Mingyong Cheng
Identity

Mingyong Cheng

The Silhouette Seeker

gesture recognition generative AI interactive storytelling hand silhouette human-AI collaboration
The machine's view of the gesture: tracked hand landmarks rendered as constellations of light.

The machine's view of the gesture: tracked hand landmarks rendered as constellations of light.

The Silhouette Seeker (2026) is an AI-powered embodied storytelling experience where players shape a living narrative through hand gestures and shadows. Instead of conventional interfaces, participants communicate with the system using silhouettes formed by their own hands — symbolic acts that invite interpretation rather than issue fixed commands.

The project takes inspiration from a simple perceptual phenomenon: a hand shadow is only a rough outline, yet people immediately recognize animals, characters, or spirits within it. This gap between shape and meaning becomes the foundation of a new storytelling language, where human imagination and machine interpretation collaborate to create story.

Each turn opens with three paths: two named silhouettes and one open to interpretation.

Each turn opens with three paths: two named silhouettes and one open to interpretation.

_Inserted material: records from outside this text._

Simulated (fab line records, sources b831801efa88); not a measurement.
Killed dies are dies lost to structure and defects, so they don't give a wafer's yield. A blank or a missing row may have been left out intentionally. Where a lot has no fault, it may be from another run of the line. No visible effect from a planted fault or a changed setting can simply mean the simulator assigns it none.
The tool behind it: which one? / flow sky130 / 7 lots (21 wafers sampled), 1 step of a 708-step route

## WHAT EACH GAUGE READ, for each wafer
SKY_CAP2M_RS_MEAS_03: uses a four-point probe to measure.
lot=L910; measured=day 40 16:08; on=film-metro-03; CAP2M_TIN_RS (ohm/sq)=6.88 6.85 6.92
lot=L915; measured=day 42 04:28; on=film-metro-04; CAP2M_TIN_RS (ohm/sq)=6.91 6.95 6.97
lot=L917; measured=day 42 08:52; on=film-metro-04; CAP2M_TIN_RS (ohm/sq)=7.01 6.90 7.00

Players enter the world as a Silhouette Seeker, someone who once understood the language of shadows but now remembers it only partially. After an undefined disturbance fragmented the world, landscapes, communities, and ecological systems remain present but broken, as if parts of their stories have been erased. Through gesture and experimentation, the seeker attempts to restore relationships between places, creatures, and forces that no longer communicate clearly.

The Custom Shadow Oracle — hold any hand form steady, and the system reads it as a creature.

The Custom Shadow Oracle — hold any hand form steady, and the system reads it as a creature.

Built as a web-based system, the piece combines gesture recognition, generative narrative models, and real-time media synthesis. Hand shadows are detected through camera-based tracking; a language model generates narrative, companion dialogue, and encounters; and image generation produces stylized black-and-white line illustrations that function as visual keyframes — creating a picture-book-like experience where text, image, and gesture operate together. Because interpretation is probabilistic rather than deterministic, the same gesture may lead to different outcomes in different situations, and each playthrough becomes a unique unfolding of intention, interpretation, and consequence.

System architecture: gesture recognition, shadow oracle interpretation, generative narrative, and image synthesis, with fallbacks at every layer.

System architecture: gesture recognition, shadow oracle interpretation, generative narrative, and image synthesis, with fallbacks at every layer.

A companion character accompanies the player throughout the journey — not controlling the narrative, but acting as witness, interpreter, and recorder. When a run ends, it may be transformed into a fog point on an evolving map, marking a place where a player attempted to intervene in a dilemma and where the world responded with a particular configuration of consequences. These nodes accumulate over time, forming a collective history of interpretations and traces left by different participants.

Every ending becomes a fog point: a place where one player's shadow changed the shape of the world.

Every ending becomes a fog point: a place where one player's shadow changed the shape of the world.


M
About The Artist

Mingyong Cheng (she or they) is an interdisciplinary artist, researcher, and creative technologist from Beijing, now based in California, working at the intersection of generative artificial intelligence, computational media, and environmental research. She holds dual BFAs from the Communication University of China (CUC), an MFA in Experimental and Documentary Arts from Duke University, and is completing a PhD in Art Practice and Art History at the University of California San Diego (UC San Diego), with a concentration in interdisciplinary environmental studies.

Her background spans visual arts, filmmaking, and computational media. She creates immersive installations, interactive environments, and real time audiovisual systems that integrate generative AI, sensing technologies, and spatial media. She approaches AI as a creative collaborator that shapes perception, narrative, and experience, and works closely with curators, choreographers, composers, and researchers to design and deploy complex public facing media systems. She has led commissioned projects for the San Diego Museum of Art (SDMA), the Museum of Photographic Arts at SDMA (MOPA), and Jacob's Pillow Doris Duke Theater (Jacob's Pillow Dance Festival), overseeing full system design, real time generative workflows, and onsite installation.

Grounded in a framework she called Speculative Ecology, her research examines how generative AI engages ecological imagination, cultural memory, and embodied experience. Her work has been presented internationally at ACM SIGGRAPH, SIGGRAPH Asia, Creativity and Cognition (ACM C&C), NeurIPS, ISEA, and the IEEE CVPR AI Art Gallery. Her honors include the Gold Muse Design Award in Artificial Intelligence, the Speculative Futures Digital Arts Student Competition award, and the IEEE TCPAMI Art Award presented by the CVPR AI Art Gallery.